Legal advice and funding – Costs – Rate of payment

R (on the application of Law Society) v Lord Chancellor: DC (Lord Justice Elias, Mr Justice Keith): 15 June 2010

The claimant Law Society applied for judicial review challenging a new scheme for defendants' costs orders implemented by the defendant lord chancellor.

The scheme had been implemented by the Costs in Criminal Cases (General) (Amendment) Regulations 2009 which amended the Costs in Criminal Cases (General) Regulations 1986. In implementing the 2009 regulations, the lord chancellor had for the first time exercised the ­discretionary power given to him under section 20 of the Prosecution of Offences Act 1985 to set the rates and scales in relation to defendants’ costs orders, which had not been set in the regulations themselves, but in a ­separate document.

The rationale behind the new scheme was to control rising costs and to bring central funds within the available budget. The effect of the new scheme was that defendants’ costs orders would allow successful defendants to recover their costs only at legal aid rates. It was common ground that that scheme would result in considerably smaller payments than those made under the 1986 regulations and that the ­payments would necessarily fall short of the costs actually incurred by the successful defendant.

The main issue was whether the 2009 regulations, when read with the accompanying rates and scale document, were consistent with the principles of ­compensation reflected in section 16 of the 1985 act.

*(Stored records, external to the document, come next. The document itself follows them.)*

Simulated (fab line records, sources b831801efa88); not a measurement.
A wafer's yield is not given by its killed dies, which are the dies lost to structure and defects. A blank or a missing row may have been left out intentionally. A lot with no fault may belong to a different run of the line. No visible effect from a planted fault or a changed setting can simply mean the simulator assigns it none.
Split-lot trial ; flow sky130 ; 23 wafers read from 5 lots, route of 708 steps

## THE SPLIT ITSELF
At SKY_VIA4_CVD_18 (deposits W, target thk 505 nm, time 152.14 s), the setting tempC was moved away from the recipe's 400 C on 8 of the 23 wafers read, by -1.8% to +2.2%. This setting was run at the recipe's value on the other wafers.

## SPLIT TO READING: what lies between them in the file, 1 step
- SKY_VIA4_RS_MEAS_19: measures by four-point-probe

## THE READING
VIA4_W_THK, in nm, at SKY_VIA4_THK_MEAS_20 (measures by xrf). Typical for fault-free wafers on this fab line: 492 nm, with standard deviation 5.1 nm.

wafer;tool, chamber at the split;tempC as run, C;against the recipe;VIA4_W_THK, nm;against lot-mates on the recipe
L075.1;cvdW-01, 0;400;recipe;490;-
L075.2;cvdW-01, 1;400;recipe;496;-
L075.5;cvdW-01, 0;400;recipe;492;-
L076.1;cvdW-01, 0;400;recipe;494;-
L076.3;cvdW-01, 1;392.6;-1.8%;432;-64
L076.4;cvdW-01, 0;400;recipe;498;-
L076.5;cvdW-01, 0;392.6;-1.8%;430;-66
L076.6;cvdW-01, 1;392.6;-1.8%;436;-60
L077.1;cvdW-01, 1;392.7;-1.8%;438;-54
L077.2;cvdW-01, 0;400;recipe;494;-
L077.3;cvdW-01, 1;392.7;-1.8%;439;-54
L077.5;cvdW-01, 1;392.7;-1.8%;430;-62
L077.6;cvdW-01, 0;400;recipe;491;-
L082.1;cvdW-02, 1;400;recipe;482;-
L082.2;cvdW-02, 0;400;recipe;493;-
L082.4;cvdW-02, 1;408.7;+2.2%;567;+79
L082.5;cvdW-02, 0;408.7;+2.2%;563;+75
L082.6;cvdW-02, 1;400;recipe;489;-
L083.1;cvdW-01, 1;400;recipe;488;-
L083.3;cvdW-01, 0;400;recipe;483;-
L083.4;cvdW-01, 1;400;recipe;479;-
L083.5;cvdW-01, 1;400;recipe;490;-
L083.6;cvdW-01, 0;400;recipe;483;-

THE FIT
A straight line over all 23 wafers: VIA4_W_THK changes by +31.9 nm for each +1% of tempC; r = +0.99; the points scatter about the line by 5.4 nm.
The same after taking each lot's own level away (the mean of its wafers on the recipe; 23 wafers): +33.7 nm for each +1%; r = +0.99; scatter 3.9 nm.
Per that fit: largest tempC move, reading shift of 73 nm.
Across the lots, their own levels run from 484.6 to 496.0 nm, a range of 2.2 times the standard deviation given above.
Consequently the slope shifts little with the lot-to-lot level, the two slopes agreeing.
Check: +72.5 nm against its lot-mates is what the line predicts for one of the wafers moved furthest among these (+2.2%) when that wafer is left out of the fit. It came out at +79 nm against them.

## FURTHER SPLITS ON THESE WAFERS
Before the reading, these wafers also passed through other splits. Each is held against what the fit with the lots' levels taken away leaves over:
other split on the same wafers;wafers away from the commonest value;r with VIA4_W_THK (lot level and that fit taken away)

The Law Society submitted that the scheme was unlawful because it failed to give effect to the principles underpinning section 16(6). It contended that, instead of using his powers to provide reasonably sufficient compensation to successful defendants, the lord chancellor had acted for a number of improper purposes. He had exercised his powers for extraneous purposes such as seeking to effect savings in public funds and placing some of the burden of defence costs on the successful defendants, and had thereby subverted the clear compensation principle in ­section 16(6).

Held: The only issue was whether the objectives of the new policy could be properly achieved by the lord chancellor exercising the particular rule-making powers conferred on him. The section 20 power had to be exercised ‘to carry into effect’ the principles enunciated in part II of the act, which included the principles set out in section 16(6).

The regulations could not undermine or subvert the principles of compensation set out in that subsection. That provision required that the compensation must be ‘reasonably sufficient’ and should be such amount as was reasonably incurred for work properly undertaken. The focus should be on whether what was spent was reasonable rather than whether cheaper adequate representation could be achieved, and the level of fees should reflect the market for services of the relevant kind and not seek to change it, Balchin v South Western Magistrates Court [2008] EWHC 3037 (Admin), R v South Devon Magistrates Court Ex p Hallett Independent, 8 May, 2000 DC and KPMG Peat Marwick McLintock v HLT Group [1995] 2 All ER 180 QBD considered. The lord chancellor could not stipulate what sums he deemed to be a reasonable reward for the services of a lawyer. Similarly, he could not fix reasonable rates by reference to resources available. That involved determining what he thought the government could reasonably be expected to pay rather than focusing on the costs which the successful defendant had reasonably incurred.

Giving proper weight to the statutory language of section 16(6), it was clear that the ­obligation was to provide a sum of money which was reasonably sufficient to compensate the successful defendant. If the lord chancellor simply gave what he thought was reasonable, ­having regard to the available resources and other objectives which he considered desirable, then no significance was attached to the concept of compensation at all, and it would become impossible to say in any meaningful way whether what was recompensed was sufficient or not.

The new regulations involved a decisive departure from past principles and ­jettisoned the notion that a defendant ought not to have to pay towards the cost of defending himself against what might in some cases be wholly false accusations, provided that he incurred no greater expenditure than was reasonable and proper to secure his defence. Any change in that principle was one of constitutional moment. It meant that a defendant falsely accused by the state would have to pay from his own pocket to establish his innocence.

Whatever the merits of that principle, it would be surprising if parliament had intended that it could properly be achieved by sub-delegated legislation which was not even the subject of parliamentary scrutiny. The lord chancellor was seeking to achieve objectives which were inconsistent with the purpose for which he could pass the 2009 regulations. The appropriate remedy was to declare the scheme to be unlawful and quash the rates and scales.

Application granted.

Dinah Rose QC, Javan Herberg, Jessica Boyd (instructed by Kingsley Napley LLP) for the claimant; James Eadie QC, Samuel Grodzinski (instructed by the Treasury Solicitor) for the defendant.